Monday, July 29, 2019

Book Review: Razor Girl, by Carl Hiaasen (2016)

Paperback cover of Razor Girl, by Carl Hiaasen, 2016.


Author Carl Hiaasen.
Carl Hiaasen has been on my list of “authors I should read” for a while now. I’ve seen his books in stores for years, and they’ve always stuck out, thanks to their eye-catching covers. Years ago I saw Hiaasen interviewed on The Colbert Report and I was struck by his humor. So I finally cracked open a Hiaasen novel this summer. 

Razor Girl, published in 2016, is Hiaasen’s most recent novel, and the second of his books to feature Andrew Yancy as the main character. The cast of Razor Girl is made up of assorted loonies and miscreants, ranging from the titular character Merry Mansfield to Martin Trebeaux, who owns a company that replaces sand on Florida’s beaches, and Buck Nance, the star of a trashy reality TV show. 

There’s no shortage of topics for Hiaasen to satirize in Razor Girl, and his prose keeps the novel humming along smoothly. There are plenty of laughs to be found. One of my own favorite lines was about two transplants to Key West: “At first they were distrusted because of their sobriety and competence, but in time the locals accepted them.” (p.22) 

I’ll forgo a detailed plot summary, since it is quite Byzantine, and just tell you that I enjoyed reading Razor Girl. However, the novel does tend to lose a bit of steam during the last third, as it takes the various strains of the plot a long time to wind down and wrap up. 
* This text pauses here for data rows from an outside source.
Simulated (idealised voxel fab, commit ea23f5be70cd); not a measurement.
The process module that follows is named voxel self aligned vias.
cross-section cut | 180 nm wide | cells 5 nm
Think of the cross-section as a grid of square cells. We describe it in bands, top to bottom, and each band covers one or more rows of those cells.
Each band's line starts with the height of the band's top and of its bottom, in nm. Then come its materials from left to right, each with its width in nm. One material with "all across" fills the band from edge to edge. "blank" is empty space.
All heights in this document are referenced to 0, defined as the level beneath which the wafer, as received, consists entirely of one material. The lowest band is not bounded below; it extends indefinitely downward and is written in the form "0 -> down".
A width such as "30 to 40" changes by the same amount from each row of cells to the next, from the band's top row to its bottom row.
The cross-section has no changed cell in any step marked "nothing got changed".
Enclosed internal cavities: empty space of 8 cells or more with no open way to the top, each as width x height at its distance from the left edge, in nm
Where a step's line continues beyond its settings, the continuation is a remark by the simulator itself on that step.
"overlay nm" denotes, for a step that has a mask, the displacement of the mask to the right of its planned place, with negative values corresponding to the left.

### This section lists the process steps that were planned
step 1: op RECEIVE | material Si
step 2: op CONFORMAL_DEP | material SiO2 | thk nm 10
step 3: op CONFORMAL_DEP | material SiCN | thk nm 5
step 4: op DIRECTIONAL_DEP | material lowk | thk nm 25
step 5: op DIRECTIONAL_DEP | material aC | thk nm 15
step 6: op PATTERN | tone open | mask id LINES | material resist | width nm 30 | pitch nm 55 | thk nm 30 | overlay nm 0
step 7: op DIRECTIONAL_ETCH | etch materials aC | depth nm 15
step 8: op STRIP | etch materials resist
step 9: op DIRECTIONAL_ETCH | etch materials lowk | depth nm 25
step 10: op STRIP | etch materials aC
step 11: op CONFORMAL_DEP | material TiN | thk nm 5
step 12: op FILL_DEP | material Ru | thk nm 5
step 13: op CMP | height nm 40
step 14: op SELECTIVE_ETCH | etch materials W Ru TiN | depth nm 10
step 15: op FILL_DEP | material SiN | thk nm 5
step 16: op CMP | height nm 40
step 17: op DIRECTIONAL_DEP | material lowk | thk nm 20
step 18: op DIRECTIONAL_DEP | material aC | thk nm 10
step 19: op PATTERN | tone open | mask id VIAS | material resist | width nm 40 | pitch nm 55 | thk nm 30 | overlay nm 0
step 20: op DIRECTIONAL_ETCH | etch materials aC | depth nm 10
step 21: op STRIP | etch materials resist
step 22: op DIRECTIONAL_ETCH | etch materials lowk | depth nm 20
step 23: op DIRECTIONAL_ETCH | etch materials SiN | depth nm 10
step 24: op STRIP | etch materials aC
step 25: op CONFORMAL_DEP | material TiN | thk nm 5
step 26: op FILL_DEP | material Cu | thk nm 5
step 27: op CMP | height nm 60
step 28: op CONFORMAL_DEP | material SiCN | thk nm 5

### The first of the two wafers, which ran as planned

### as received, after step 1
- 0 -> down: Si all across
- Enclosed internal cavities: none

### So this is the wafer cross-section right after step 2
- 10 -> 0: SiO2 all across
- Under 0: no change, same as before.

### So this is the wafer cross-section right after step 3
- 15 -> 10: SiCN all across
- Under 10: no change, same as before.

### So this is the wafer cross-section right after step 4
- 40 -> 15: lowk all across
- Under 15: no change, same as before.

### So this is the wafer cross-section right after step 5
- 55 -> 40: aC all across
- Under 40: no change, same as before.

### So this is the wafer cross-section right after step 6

My one annoyance with the characters in Razor Girl was how every female character seems to find Andrew Yancy super attractive. I don’t recall Yancy ever being described as especially attractive, but even if he looked like Cary Grant, it’s stretching it to think every woman would be so interested in him. To wit: there’s Yancy’s girlfriend, Dr. Rosa Campesino, although she quickly leaves South Florida for Norway. There’s Merry Mansfield, who starts telling Andrew they will never sleep together as soon as they meet, which, of course, inevitably means that they will sleep together. (I think this rule is related to Anton Chekhov’s saying about not having a loaded gun on stage unless it will be fired.) There’s also Deb, whose fiancée wants to build a home on the empty lot next door to Yancy’s house. Deb loses her engagement ring somewhere on the property, and offers Yancy a blow job if he’ll help her find it. Perhaps offering random strangers oral sex may be de rigueur among neighbors in Key West, but it struck me as a pretty unlikely occurrence.

That being said, I’d still recommend Razor Girl as an entertaining romp, a perfect summer read that will give you some laughs.